Baggs had been a student of Charles F. Binns at Alfred University’s New York State School of Clay-Working and Ceramics. Designers at Marblehead included Baggs, Arthur Irwin Hennessey, and Maude Milner. The lead decorator was Sarah Tutt, throwing the pottery was John Swallow, an accomplished potter from England, and E.J. Lewis who manned the kiln. Baggs purchased the pottery business from Herbert Hall in 1915, which continued under his direction until its close in 1936. Through the years, Marblehead would always remain a small operation, never employing more than six people.

Marblehead Pottery is known for its simple geometric patterns that often incorporate flowers and plants in stylized, abstracted motifs—an aesthetic very much in line with that of the American Arts and Crafts movement. Maritime, fish, and animal themes are further examples of subject matter routinely used. The color schemes of the pottery would usually employ a muted, simple palette of a few matte glazes. Typical glaze colors include pink, green, yellow, blue, gray, and brown. Decoration would be applied either between incised outlines or hand-drawn directly on the surface. Pottery was marked to the underside with the Marblehead stamp—a sailing ship flanked by the letters M and P. Some include the artist or designer initials. Baggs initialed specially decorated pieces or those with experimental glazes that were his personal projects.

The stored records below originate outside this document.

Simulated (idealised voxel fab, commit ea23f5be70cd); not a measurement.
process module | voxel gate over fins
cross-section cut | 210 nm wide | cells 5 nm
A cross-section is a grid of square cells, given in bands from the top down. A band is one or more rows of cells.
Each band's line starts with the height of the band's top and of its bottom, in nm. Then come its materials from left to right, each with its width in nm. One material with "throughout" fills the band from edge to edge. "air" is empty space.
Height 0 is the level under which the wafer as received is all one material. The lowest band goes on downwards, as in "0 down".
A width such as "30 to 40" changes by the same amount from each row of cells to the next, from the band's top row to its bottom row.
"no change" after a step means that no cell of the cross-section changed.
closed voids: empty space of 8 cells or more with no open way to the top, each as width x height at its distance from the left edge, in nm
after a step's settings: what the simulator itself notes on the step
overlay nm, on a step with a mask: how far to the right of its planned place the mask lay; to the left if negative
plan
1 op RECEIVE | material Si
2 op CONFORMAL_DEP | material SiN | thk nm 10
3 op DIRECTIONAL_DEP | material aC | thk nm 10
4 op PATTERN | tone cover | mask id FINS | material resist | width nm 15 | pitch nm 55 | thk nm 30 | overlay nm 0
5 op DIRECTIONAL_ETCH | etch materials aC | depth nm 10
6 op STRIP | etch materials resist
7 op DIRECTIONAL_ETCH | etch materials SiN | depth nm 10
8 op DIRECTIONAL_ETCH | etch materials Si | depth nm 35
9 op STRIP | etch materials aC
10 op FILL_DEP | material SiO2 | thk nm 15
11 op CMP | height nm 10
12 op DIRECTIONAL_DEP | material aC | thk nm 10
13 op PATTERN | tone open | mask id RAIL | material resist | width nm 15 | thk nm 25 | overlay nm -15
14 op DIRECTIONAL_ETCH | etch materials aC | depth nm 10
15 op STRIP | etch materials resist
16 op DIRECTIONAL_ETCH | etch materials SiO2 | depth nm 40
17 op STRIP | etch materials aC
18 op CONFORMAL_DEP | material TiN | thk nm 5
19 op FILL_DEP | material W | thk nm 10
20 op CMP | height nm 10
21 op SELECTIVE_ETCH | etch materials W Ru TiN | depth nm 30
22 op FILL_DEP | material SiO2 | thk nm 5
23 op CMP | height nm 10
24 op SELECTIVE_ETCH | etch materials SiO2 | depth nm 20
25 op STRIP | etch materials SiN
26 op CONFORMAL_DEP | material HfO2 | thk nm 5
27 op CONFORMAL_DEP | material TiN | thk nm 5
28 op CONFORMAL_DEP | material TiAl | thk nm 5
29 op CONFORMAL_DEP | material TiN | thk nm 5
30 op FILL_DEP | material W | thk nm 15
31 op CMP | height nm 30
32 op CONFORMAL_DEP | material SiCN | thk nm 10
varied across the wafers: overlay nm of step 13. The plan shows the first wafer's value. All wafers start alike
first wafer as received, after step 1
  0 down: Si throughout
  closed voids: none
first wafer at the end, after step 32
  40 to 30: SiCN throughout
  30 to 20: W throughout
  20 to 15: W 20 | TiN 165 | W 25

Over the years, Marblehead was the recipient of many awards. In 1916, they won a J. Ogden Armour prize at the annual exhibition for applied arts at The Art Institute of Chicago. The Arts & Craft Society awarded Arthur Baggs with their highest medal in 1925, and he subsequently won the Charles F. Binns medal in 1928. In the years following, Marblehead won first prize for pottery at the Robineau Memorial Exhibition at the Syracuse Museum of Fine Arts in 1933, and, in 1938, won first in pottery in the National Ceramic Exhibitions at Syracuse.